Scrap me, if you can

I’m the team’s newcomer. My past professional and personal experiences have involved some scraping. Personally I've used those skills in order to find my last rental and be notified as soon as possible when good classified ads are published. Professionally, I've been on the “scraper side” when working for a French banking app that gives you access to all your bank accounts. I love this topic so it was a pleasure when I saw that our roadmap involved scraping.

So why do we need scraping?

A common need of our in-house experts when handling renovation projects for our customers, is to fill information about the materials required for those projects. This is a key aspect of our onboarding process. During this process they are constrained to browse to multiple external supplier websites and open a bunch of tabs in order to gather specific page links, most likely provided by customers themselves. In a nutshell, the process goes like this: they copy/paste a product page link provided by the customer, and a sheer amount of product information back in our application: title, price, description… This process takes time and is error prone, which inherently makes it a perfect pain point that can broadly be resolved with scraping.

As a target for the first release, we aimed to support scraping for our 10 most requested suppliers. A first POC was done to prove that we knew how to get some data back to our stack, and it went... almost fine. “Almost”, because one of the supplier websites was sometimes giving us some nasty 403 errors:

Screenshot 2021-11-04 at 17.34.28.png

“Hello Mister robot, you’re not welcome here anymore.”

Shit happens, our anti-crawler meeting

Luckily, I've met this situation before, so I was already aware of one of the possible causes. Basically, if you send exactly the same working request and you receive an anti bot response, well... you obviously have been caught: most likely you are dealing with a shield solution. Consequently, you have to be careful about all the data that you send and receive (cookies, headers...) and search for a third party name that you are not aware of. Disclaimer: you will certainly end up finding some anti bot provider. It’s only a start, but having performed this analysis will give you a clue about the anti bot solution being used.
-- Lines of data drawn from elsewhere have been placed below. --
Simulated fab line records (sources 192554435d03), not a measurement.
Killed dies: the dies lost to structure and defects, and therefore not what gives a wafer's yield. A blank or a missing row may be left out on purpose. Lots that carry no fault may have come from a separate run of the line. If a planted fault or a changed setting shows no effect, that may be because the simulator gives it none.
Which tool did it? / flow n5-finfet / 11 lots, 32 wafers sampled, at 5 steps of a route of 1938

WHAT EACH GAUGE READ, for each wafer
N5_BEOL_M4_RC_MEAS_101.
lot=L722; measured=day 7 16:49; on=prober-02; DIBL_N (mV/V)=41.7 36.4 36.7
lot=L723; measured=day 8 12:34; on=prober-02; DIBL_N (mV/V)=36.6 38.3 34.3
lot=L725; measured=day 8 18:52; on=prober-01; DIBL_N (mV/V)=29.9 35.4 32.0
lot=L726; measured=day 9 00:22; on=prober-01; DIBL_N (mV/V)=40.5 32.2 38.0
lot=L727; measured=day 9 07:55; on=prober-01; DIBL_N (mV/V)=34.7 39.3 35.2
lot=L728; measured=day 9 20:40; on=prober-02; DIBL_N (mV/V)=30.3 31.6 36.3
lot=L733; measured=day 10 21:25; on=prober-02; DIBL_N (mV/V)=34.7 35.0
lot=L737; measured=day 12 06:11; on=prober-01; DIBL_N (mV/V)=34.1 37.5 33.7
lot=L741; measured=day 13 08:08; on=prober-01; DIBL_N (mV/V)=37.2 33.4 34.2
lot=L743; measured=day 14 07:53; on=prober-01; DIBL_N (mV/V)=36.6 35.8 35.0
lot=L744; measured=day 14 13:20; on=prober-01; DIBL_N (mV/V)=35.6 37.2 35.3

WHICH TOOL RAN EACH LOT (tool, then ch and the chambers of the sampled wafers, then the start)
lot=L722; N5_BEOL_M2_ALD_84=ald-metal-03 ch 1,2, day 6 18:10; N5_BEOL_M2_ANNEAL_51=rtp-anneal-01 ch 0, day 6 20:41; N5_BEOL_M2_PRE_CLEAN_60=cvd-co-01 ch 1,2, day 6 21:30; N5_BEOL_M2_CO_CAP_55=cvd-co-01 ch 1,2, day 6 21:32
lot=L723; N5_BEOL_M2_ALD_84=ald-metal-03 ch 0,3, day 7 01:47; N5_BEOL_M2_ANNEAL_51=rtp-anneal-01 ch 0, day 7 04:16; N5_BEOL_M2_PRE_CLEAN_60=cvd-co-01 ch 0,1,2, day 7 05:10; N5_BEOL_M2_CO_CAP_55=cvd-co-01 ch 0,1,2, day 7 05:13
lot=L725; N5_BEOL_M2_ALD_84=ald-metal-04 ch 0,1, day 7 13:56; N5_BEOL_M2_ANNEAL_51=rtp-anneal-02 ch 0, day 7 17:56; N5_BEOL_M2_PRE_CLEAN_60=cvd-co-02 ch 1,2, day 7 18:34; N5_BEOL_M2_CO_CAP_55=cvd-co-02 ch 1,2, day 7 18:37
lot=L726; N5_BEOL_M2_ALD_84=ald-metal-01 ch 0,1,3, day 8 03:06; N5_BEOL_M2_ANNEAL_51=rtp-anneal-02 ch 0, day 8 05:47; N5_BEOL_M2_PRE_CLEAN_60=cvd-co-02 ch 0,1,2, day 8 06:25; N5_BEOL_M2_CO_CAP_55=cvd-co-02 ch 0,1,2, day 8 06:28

Screenshot 2021-11-04 at 17.36.49.png

Suspicious request header found

Screenshot 2021-11-04 at 17.37.39.png

An example of how an anti-crawler solution defines itself

Ok, that initial analysis didn’t help much so far... so we were back to the drawing board. The “pause café” meeting was of great support to address this situation. I’ve got 6 (amazing) coworkers with their totally new IP addresses to help me. What did we learn together? When we browsed the website gently, everything went fine. However, when we refreshed the same page frenetically, we got flagged as a robot, which seemed to last for a couple of days. Eventually, when we managed to resolve the captcha, scrapping “at the speed of light” without getting flagged wasn’t a problem anymore.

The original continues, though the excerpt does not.